Brief review of where we are in terms of price
You will remember that I had three possible scenarios for the price of bitcoin in my last article. By now it is abundantly clear that we are firmly in scenario A. IF (huge if) this is a legitimate market, we have indeed bottomed and once there is a dip and any lower support (10k, 7.5k, 6k) holds, I would personally be happy to be long bitcoin again. That is also the way I would “play” this move. The impulse to the upside from breaking $6k was simply so strong and so “non-stop” that it cries out loud for a correction, though it also means most people will not have caught the move.
As you will know from my previous posts, I try to avoid FOMO at all time, so I am not chasing price. I have no issues with bitcoin going back to $20k without me in it. As long as I do not make a mistake when I take the position, I don’t really care about the price. To me, the game plan (as for long positions) is simple and has been the same all along. Once a bottom has formed, I wait for the end of the impulse that follows and I see if it can hold any lower support levels and then break to new highs. In practice, I am looking for something like the blue square on the chart below, but on a larger scale:
What you can see here is a parabolic uptrend that got broken at the beginning of June, a drop to a support level below, a short bottoming and then a move above the prior top. I personally took a very short-term long at this break out, but nothing to write home about (and I closed it quickly).
Anyways, this is the simple, but effective methodology I use to go back into the market after a long bear market. The highlighted area (for me personally), was just too short and too small in terms of correction to take it seriously. At some point (I have no idea when), bitcoin will see a c. 30%+ correction. If and when that coincides with one of the stronger support levels (say $7.5k) and then breaks the previous high of the move, I would be comfortable in a long. So now you know what my personal game plan is, let’s look at what I find much more important about this move.
Is this move a legitimate market move or is it a manipulated move driven by one single entity or a group of coordinating traders?
There are quite a few people better placed for exchange order analytics than myself, so I will not be able to give the full picture here. However, for someone with c. 20 years of public market experience like myself, the current move feels “empty”. Remember that I was a happy participant in the bubble to $20k, because it felt like the .com bubble and I was able to get out (and even short) at a reasonable time due to that same experience. Experience is one of the strongest ingredients to long-term trading success in my view, so I never take it lightly when my “feeling” tells me something different from what I see, given that this “feeling” is nothing else than my body’s chosen outlet for the sum of my experiences. So given I am very skeptical of the move that occurred since April 25th, 2019, it makes sense for me to look at a few indications of what is going on:
Bitcoin USDT vs Bitcoin USD premium
This is basically the difference in price between Bitstamp (one of only two (!) likely fully legitimate exchanges that are full USD on-ramps) and Bitfinex for bitcoin. Bitfinex obviously is a fully-illegitimate (opinion!) tether exchange.

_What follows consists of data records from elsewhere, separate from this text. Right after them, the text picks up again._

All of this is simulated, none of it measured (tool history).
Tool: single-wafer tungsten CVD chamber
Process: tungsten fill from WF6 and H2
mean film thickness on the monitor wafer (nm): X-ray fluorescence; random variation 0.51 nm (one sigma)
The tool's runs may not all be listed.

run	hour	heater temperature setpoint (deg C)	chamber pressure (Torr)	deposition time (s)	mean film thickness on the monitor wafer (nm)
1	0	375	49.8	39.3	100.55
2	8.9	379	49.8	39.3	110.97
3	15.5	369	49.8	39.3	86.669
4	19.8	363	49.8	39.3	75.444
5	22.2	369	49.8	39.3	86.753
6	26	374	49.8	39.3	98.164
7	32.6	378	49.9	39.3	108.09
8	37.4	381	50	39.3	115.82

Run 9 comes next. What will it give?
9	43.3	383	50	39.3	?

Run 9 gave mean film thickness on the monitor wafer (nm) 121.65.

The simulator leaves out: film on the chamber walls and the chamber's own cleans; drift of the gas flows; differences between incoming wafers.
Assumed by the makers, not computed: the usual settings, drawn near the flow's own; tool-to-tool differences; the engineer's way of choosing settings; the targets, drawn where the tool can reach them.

On the chart above, in the lowest panel, you can see the tether premium. When these bars are positive, it means that the price for bitcoin is higher in USDT than in USD. As long as people see these as perfect substitutes (ie believe that tether is fully backed and won’t disappear), this should be close to zero. After the NY attorney general publicized its action against Ifinex and Tether, alleging (amongst other things) that they speculated with customer funds (duh), you can see this premium spiked massively. This is due to tether holders running for the exits via btc buying btc on tether exchanges while there is no follow up demand on actual USD exchanges.
Then something peculiar happened — while it becomes easier and easier to see what tether did with the funds that they did have (anyone who does not admit this by now is just trying to make you believe in fairy tales), theoretically, bitcoin should have continued to trade at a wide premium in tether. However, the premium collapsed and even went (quite substantially) negative. To this day it fluctuates around zero and is trading a lower level than pre-NY AG news as you can see nicely above. That is a huge warning sign to me. Everyone in the market knows of the NY state’s action against tether. For people to pay LESS for a bitcoin in tether (ie making tether more sought after than USD) is a clear sign of distortion. Think about it: it means people want more tether as opposed to US Dollars AFTER the likelihood of tether disappearing significantly went up. Nuts.
I am not sure how the process works exactly, but I would hypothesize it goes something like this: (1) print tether out of thin air, (2) buy bitcoin, (3) keep printing tether and buying bitcoin, (4) sell bitcoin into strong tether driven moves upwards for real USD and (5) spoof price up with large USD buy walls from the actual USD you have, while simultaneously keeping the printing press on. Alternatively, it is entirely possible that there are enough bots that work on USD exchanges to manipulate prices like on tether exchanges by now.
My hypothesis is that all this is an orchestrated pump that is directed by one single entity or group of traders. Bear in mind, this is only a hypothesis. I have to look at other indicators to see how likely this seems.
Bitcoin vs Altcoins — Bi-furcation of quality and trash
I have long stated that in order for crypto to sustainably be the phoenix from the ashes (or rather for the .com bubble recovery to happen to crypto as well), ie start a new bull run, bitcoin will need to separate from altcoins.
99% of all altcoins (and quite possibly literally all of them) are entirely worthless. Therefore, in a renaissance that sees smart investors “buy the bottom” and make the Amazons of this bubble rise from the ashes and leaving the letsbuyit.coms behind, you should see a bi-furcation between quality (bitcoin) and trash (altcoins) happening. You can see above that this is sort of happening (bitcoin is yellow, all other coins are blue) on a US Dollar basis, but Alts have still rallied along with bitcoin. The Altcoin-to-BTC pairs of course have indeed strongly suffered.
I am not sure if this is enough of a signal as I would have expected the trash of this bubble to simply linger at the bottom and not return, but coupled with the fact that there are quite a few “dead coins” that are artificially lifted due to their btc trading pair not falling strongly enough (hence the USD price being artificially high), while nobody is actually trading them, it may be enough of a split. Also, some people would argue that coins such as Ethereum or even (gulp!) BNB have a use case and are not trash, so they would need to be separated out from the blue line for a clear picture.
For my purposes, I am just going to say that the bi-furcation between quality and trash seems to at least take place in part. So that’s a good sign to support the case for a sustainable price move up.
Tether issuance vs. Bitcoin price
An important indication to look at is whether this move in btc is (again…) accompanied by massive tether issuance. Looking at the chart above, that is a resounding “yes”. Tether in circulation has increased by 75% since the beginning of April. Over the same period, bitcoin is up about 200%. The correlation is not easy to avoid.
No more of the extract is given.